Monday, September 19, 2011
Lately, when I don't have anything I'm particularly burning to blog about, I head over to Eurostat and look at what statistics are newly available there. I figure at a minimum I'll learn a little more about the Eurozone economy and maybe once in a while I'll stumble on something genuinely interesting.
This morning what caught my eye was the labor cost statistics through quarter two of this year. As you can see above, what's striking is that the year-on-year increases have increased sharply after the trough of the great recession - labor costs are now increasing pretty much as fast as during the height of the last expansion. This makes it a little more clear why the ECB might have been concerned about inflation (thus causing them to start raising interest rates). There's a (rather mild) stagflationary flavor about the situation - unemployment high and growth poor yet labor costs increasing at a quite rapid pace.

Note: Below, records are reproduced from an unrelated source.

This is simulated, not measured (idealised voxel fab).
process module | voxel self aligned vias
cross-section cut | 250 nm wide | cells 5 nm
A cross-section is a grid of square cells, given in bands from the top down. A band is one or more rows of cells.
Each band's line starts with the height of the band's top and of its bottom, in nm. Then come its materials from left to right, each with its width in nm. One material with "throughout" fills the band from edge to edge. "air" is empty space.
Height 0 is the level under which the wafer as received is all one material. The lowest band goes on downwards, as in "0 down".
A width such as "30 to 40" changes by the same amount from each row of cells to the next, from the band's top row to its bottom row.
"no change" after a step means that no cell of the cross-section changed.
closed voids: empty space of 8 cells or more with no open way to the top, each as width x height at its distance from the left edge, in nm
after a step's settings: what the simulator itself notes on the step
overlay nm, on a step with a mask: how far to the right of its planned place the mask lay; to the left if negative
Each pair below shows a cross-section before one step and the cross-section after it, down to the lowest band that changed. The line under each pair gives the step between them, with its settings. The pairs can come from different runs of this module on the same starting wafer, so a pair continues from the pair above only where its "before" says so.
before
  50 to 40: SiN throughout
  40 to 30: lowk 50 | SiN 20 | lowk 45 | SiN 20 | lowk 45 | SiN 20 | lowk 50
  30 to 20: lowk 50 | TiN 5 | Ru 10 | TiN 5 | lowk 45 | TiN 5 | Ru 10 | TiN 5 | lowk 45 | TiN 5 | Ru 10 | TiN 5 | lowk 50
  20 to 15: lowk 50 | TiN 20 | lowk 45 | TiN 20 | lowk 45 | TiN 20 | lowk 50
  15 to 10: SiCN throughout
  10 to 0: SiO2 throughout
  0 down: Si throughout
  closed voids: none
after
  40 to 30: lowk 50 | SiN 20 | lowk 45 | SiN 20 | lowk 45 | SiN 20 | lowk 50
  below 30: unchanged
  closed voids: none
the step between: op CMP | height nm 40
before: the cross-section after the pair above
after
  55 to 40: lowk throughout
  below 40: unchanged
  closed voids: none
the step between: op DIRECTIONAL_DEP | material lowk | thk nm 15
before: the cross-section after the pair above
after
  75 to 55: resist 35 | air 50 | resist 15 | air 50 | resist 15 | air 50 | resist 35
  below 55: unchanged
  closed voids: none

Here is the country-by-country breakout:
As you might expect, Greece (EL), Ireland (IE) and Portugal (PT) have dropping labor costs. Remarkably, Spanish labor costs increased by 2.6% which seems like a lot for a country with a 21% unemployment rate. German labor costs increased 4.8% which does seem likely to spark concerns about inflation - I'd be very surprised if productivity was increasing that fast. German labor rates are increasing the fastest in Western Europe, with only some of the Eastern European countries increasing faster (I'm assuming the latter is some mix of rebound from the recession and catch-up productivity growth as those countries adopt western technologies and production methods.